Go back to previous topic
Forum nameGeneral Discussion
Topic subjectlmao oh pls. Yall could follow Crisco's livestock metaphors
Topic URLhttp://board.okayplayer.com/okp.php?az=show_topic&forum=4&topic_id=13445928&mesg_id=13449390
13449390, lmao oh pls. Yall could follow Crisco's livestock metaphors
Posted by kfine, Mon Dec-06-21 08:02 PM
no problem but suddenly "hooked up"/"hung out with" is too complicated to decipher lol

Anyway. To answer your question yes, we had, but I think context is key.

When I met him, I was still fairly new to the area and ran into him a lot bc he worked in my neighborhood. I was also bartending occasionally for some promoters I'd met and it turned out one of the spots where they hosted was a frequent hangout for Nathan-guy and his friends. He'd just kinda look out for me, tip well, invite me out afterwards, check in about whether I needed a ride home, etc - and it was on a couple occasions like that something happened.

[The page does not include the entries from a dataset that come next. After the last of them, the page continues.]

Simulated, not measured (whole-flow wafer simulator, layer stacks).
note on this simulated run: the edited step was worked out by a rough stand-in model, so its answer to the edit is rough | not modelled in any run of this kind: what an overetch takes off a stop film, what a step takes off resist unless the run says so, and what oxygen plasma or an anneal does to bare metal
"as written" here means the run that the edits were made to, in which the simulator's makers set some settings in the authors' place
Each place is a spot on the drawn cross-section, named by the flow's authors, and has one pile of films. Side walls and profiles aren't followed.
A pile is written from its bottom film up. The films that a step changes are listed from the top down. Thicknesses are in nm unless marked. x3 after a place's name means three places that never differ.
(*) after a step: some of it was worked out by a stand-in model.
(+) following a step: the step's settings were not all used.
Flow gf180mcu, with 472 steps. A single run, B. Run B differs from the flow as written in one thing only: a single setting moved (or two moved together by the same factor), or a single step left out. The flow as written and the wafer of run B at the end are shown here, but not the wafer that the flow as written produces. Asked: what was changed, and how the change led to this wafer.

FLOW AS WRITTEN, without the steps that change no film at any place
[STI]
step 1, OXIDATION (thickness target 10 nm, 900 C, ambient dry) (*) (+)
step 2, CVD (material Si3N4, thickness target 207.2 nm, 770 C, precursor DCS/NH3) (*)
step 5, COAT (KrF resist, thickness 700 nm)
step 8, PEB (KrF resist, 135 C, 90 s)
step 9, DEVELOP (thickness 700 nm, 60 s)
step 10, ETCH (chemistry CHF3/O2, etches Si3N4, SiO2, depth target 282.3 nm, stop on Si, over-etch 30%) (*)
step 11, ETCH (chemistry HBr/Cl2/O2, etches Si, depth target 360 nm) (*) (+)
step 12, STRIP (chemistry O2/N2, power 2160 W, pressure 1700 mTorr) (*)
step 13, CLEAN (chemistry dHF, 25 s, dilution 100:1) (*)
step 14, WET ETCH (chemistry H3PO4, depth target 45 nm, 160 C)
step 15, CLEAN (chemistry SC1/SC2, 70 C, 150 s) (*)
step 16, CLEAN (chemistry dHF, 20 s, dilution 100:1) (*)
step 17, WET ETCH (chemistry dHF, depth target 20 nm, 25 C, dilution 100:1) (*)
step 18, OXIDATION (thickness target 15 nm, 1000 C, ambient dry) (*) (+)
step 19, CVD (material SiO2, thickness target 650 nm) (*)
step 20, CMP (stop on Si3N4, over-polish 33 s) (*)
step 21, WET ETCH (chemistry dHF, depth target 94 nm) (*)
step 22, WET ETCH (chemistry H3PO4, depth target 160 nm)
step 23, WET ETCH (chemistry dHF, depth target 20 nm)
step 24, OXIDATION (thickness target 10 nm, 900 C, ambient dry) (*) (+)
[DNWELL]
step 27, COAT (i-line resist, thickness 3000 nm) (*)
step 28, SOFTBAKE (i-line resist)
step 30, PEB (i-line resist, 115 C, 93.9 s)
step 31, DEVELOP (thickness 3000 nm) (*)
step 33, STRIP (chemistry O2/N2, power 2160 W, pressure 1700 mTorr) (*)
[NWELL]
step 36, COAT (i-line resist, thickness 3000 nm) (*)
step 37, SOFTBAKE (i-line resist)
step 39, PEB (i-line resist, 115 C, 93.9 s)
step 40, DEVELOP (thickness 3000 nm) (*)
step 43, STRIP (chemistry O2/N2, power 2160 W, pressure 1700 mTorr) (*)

I soon quit bartending altogether and he eventually got a better job downtown, so the vibe evolved more into him occasionally checking in or inviting my friends and I out. By the time he'd noticed my friend, we'd already spent much more time in a homie vibe than the other vibe (which was never really courtship/romantic/emotional anyway), and I was transparent about when and how I knew him to my friend and put in a good word about his personality. End of the day, I didn't mind them for each other bc he was actually a decent guy and upon further thought they had much more in common (eg. both really into basketball/used to play, extraverted, liked being out a lot) than he and I ever did.

I also want to point out that I'd met my then bf at a small get-together she'd hosted, but for that reason double-checked (with him first then her) whether they had history or any other reason not to explore things before agreeing to move fwd. And during my relationship with that dude, one incident involved his sibling's wedding which I attended - only to be propositioned for sex by his very married blood-uncle and hit on by a guy he'd known since elementary school (who I later found out was the 10y boyfriend/fiance of a woman good friends with one of my best friends) simply bc my bf wasn't by my side every second of the night as a groomsman.

So just goes to show that the "sloppy seconds" boundary can be perceived or crossed in a multitude of ways (especially when dating within a sub-community, like ethnic or religious). And for me, one of the strongest safeguards against drama is not necessarily declaring ownership over every single person one's had chemistry with, but simply acknowledging its propensity to happen in the first place and moving respectfully, always. Especially nowadays, like with the deluge of married men abusing matchmaking apps to cruise for ass, smh. Due dilligence is basically a must bc you never know whose husband or ex you could be unknowingly chatting with.

The one caveat I'll concede to you tho is that Kelly would have been around Issa and Nathan as a couple, whereas my friend never knew Nathan-guy and I jointly like that. Any husband, boyfriend, or fwb of one of my friends immediately becomes asexual/familial to me as I get to know them too, so tbf I could never ever be attracted to a guy I only knew BECAUSE he'd been with my friend. So you raise a fair point.